Brad has only six ladies left to reject before going home and asking #1 ‘Bachelor’ Blocker, Laurel to marry him again. If you read/believe US Weekly, it turns out that the lady that screwed up Jillian Harris’ dream of winding up with Wes “Love Don’t Come Easy” Hayden a few years ago also managed to get Brad down on bended knee just weeks before he started handing roses out to all these dopes. What a great way to kick off the Valentine’s Day edition of “The Bachelor.”

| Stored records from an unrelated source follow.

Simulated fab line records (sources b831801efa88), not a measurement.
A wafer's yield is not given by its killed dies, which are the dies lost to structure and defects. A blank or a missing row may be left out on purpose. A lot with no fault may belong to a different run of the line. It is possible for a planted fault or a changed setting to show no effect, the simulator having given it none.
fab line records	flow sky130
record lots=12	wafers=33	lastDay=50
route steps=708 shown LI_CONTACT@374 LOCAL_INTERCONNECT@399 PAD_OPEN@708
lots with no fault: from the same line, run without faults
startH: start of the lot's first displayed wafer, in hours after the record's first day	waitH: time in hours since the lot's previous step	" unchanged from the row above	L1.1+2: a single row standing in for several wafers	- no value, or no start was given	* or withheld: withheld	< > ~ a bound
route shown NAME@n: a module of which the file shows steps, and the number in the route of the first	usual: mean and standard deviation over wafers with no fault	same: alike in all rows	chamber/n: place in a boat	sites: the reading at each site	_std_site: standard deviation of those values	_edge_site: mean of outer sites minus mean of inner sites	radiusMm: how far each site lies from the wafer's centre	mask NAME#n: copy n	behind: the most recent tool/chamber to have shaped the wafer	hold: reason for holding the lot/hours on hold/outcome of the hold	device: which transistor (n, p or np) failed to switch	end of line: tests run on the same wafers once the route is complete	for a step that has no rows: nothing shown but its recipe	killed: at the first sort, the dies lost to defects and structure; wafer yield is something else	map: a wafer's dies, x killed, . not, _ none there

This week’s tropical locale is the Caribbean island of Anguilla. There are three one-on-one dates this week, and Emily is up first.   She and Brad both pretend that he actually plans these over-the-top dates and then settle onto their private island and stare at their feet. Since they have nothing else to say to each other, they acknowledge how intensely awkward everything is. Even though it never actually seems like they are comfortable together, the mutual decision is made that Brad will meet Emily’s daughter on the hometown dates next week. Brad feels like he’s a winner and considers the date perfect. Even though there are no roses to hand out, Emily gets one.
Shawntel gets the second date, and she and Brad take to the streets of Anguilla. Brad explains how this will give him a chance to see what Shawntel is like in a normal, everyday setting... if they moved to Anguilla. They have a relaxed, fun day that seems significantly less strained than his day with Emily, but since there’s no tragedy to overcompensate for, Brad just isn’t sure if this date can hit the depths of his last one.
Open table chit-chat about his daddy issues scores Shawntel a few points, and some night-swimming probably doesn’t hurt terribly either, but comfortable fun and patio concerts don’t really seem to hit Brad’s dramatic sweet spot. Shawntel does NOT walk away with a rose.
The scarcely seen Britt gets the final one-on-one. Michelle’s obviously been using the downtime to write clever one liners about her romantic rivals. On Britt and Brad: “Not only do I not see them getting married, I don’t know if I even see them friending each other on Facebook.” Burn.
On their yacht, Brad and Britt make their plug for Anguilla’s tourism industry, and then arrive at a private cove where Brad can speak in metaphors about jumping off of cliffs and jumping into relationships and all that mumbo jumbo.
After a chemistry-free beachfront conversation, Brad and Britt return to the yacht,  so that we can watch their relationship sink with the ship. Even though there was no rose to give out, Brad tells her she’s not getting it and throws her overboard. Brad makes a point about how he doenst want to be crucified for leading anyone on. Clearly dropping a girl off in the middle of the open water and putting her on a passing raft is the classy thing to do. Britt packs her bags, says her goodbyes, and goes on her merry way.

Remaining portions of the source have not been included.